Posts tagged ‘Japan’
I’ll spare you the suspense, the last meal in Japan was great. Stumbling past On Yasai we descended the stairs and decided to eat there. We were shown to a booth (western style seating) on the side of the room, while larger groups were sitting Japanese crosslegged style on the floor. Picking each a spicy and a clear broth from the selection of four, these are brought to your table and filled into a type of hotpot. This is similar to Shabu Shabu, but the selection of items is more eclectic and and there is more than one broth in the divided dish on the table. The quality of the vegetable, fish and meat was very high. This meal was a great showcase to experience the difference between Japanese and Western meat. The Japanese beef especially is always marbled much stronger and has less bite to it than the Western counterpart. It is also less heartier and subtler in taste. Since the meat is then dunked in variants of soy sauce, garlic, sesame, radish and other condiments to suit your taste it becomes a rather complex bite and balances the flavours well. The more you wait and as the soup reduces and picks up flavors of the stuff you’ve braised in it, the better it gets. This is certainly a meal which anyone having doubts about Japanes cuisine can try and like without any weirdness attached to it. The only weird, yet funny thing was the group of business people dining on the floor next to us, one elder lady was so drunk she almost fell on our table, when she tried to walk out.
The Tsukijij Fishmarket is a must see in Tokyo and what do you get for breakfast afterwards ? A bagel and a Starbucks Lappucino, if you’re a real tourist. Less adventurous people will have some Sushi at 06:00 in the morning. It is difficult to get fresher fish than here. Theres a whole lot of fish I’ve never even hear about, which the chef is happy to roll and cut for you. The most interesting thing was trying different types of tuna with different fat contents. A sublime experience in weighing and tasting the different subtle flavors. Prices are cheap for this type of quality:
Okonomiyaki is a type of Omelette which (among others) is a staple of Hiroshima local cuisine. There’s actually a building dedicated to this dish, with every restaurant serving it. We sat down at a teppan (table / cooking plate) where an elegant, elder lady was cooking Okonomiyaki. A bit of dough is poured on the grill to make a thin “tortilla”. Cabbage is piled on top and depending on your taste, bacon, octopus and other toppings are added. Later eggs and sauce are thrown on top and the whole stack is cooked until it changes into a golden color and looses height. Some scallions and sauce give it taste and color. The whole stack is served on the grill and you eat it directly off the teppan using a spatula like device. This requires some power in your biceps and so it was no surprise to see that the old lady actually had quiet powerful arms and she gladly showed it off to any customer who’d ask. The Okonomiyaki is a great dish, the mix leads to a rich and complex meal, which makes it difficult to identify unique flavors. Even tough it looks like a snack it is a complete meal. Prices are cheap and it’s a great place to meet people. If they speak English…

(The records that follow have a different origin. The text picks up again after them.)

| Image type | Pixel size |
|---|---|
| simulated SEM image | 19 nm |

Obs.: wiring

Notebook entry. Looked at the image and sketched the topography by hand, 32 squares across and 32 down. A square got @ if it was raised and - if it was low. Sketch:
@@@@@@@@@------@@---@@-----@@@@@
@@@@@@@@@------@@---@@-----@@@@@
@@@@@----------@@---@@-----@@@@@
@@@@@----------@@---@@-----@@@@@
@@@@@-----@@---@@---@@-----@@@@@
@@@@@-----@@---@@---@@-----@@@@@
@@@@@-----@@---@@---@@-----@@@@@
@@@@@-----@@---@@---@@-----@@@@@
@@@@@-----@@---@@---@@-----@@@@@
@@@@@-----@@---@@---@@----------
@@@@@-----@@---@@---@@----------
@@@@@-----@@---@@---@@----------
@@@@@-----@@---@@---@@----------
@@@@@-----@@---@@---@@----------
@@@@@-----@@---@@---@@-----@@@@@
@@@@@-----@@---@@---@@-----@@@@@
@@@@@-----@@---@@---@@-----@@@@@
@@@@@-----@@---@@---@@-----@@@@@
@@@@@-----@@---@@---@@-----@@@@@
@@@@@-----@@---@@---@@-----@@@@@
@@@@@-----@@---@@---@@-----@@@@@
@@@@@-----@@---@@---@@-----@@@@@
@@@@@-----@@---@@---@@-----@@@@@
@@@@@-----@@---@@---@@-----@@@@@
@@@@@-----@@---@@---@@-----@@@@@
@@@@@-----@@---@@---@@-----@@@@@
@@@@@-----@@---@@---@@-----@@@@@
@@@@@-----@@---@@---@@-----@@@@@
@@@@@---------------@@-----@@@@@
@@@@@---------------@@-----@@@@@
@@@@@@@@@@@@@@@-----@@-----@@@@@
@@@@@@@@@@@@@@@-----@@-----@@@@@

Finding smaller restaurants in side alleys is a bit tricky in Japan. Even the iPhone and Google Maps doesn’t help. Finally we found Morita-Ya after walking through a butcher store. Morita Ya specialises in Sukiyaki. Meat, noodles and vegetables are cooked in a bowl, then you dunk it in a raw egg. The nice touch here is that an amouse bouche was served beforehand. I enjoyed the terrine with some crunchy beans and the interpretation of beef, even though it was sort of a crumbly, dry texture. For the Sukiyaki you get a choice of different type of meats. The Japanese are keen on finely marbled beef and you have a choice of different types. Since Japanese like different aromas and more subtler flavors, for Westerners it normally doesn’t pay to shell out for the top notch quality. I didn’t like the Tofu, it’s bland (on the verge of weird) in taste. The meat, especially when dunked in the raw egg gains a velvetness and as in a Tatare depth of flavor. Nicely accompanied by sake served on ice. Definetly a must try.
Some things I just need to try out even though I know they’re wrong. This also applies to food. In the middle of Matsushima there’s an American hot dog stand. Since it’s already been 30 minutes since breakfast and my scheduled mid-morning snack was still an hour away, I treated myself to the japanese interpretation of an american hot dog. It was horrible. The Japanese make worse bread than the Americans, I’ve no idea what that Ketchup and Mustard was made of and the sausage was just plain mystery meat. My best guess was half cardboard, half tofu. The only really nice touch was the fresh cucumbers added to the hot dog.
Japanese railway stations are a great place to grab some food. I’m assuming that eating on the go has a longer tradition. In every (small and big) railstation you can buy a bento box. Even though it looks like wood it’s just cardboard. Every piece of food is in its own separate compartment, chopsticks as well as miniature bottles of soy sauce and other condiments are given to you. It seems that the boxes are made fresh every day, since depending on the stations some will always be sold out at the stands. If you don’t speak Japanese getting a Bento is like giving yourself a present. You never quiet know what’s inside it. If you’re in a rush, every train has a food cart where you can buy Bento boxes, beer and other snacks. I always thought Switzerland had a decent railway system. Look at Japan and think again. Elvetino Railbar ? Overpriced, tasteless, and loveless sandwiches prepared by a machine. Elvetino Bistro / Restaurant ? Crappy food mangled by reheating it. The food in the smaller Japanese railway stations is often prepared freshly onsite, a long shot from food to go in other places. Of course it is Japanese and you might be in for some strange tastes, but if you find a Bento you like, you’re in heaven.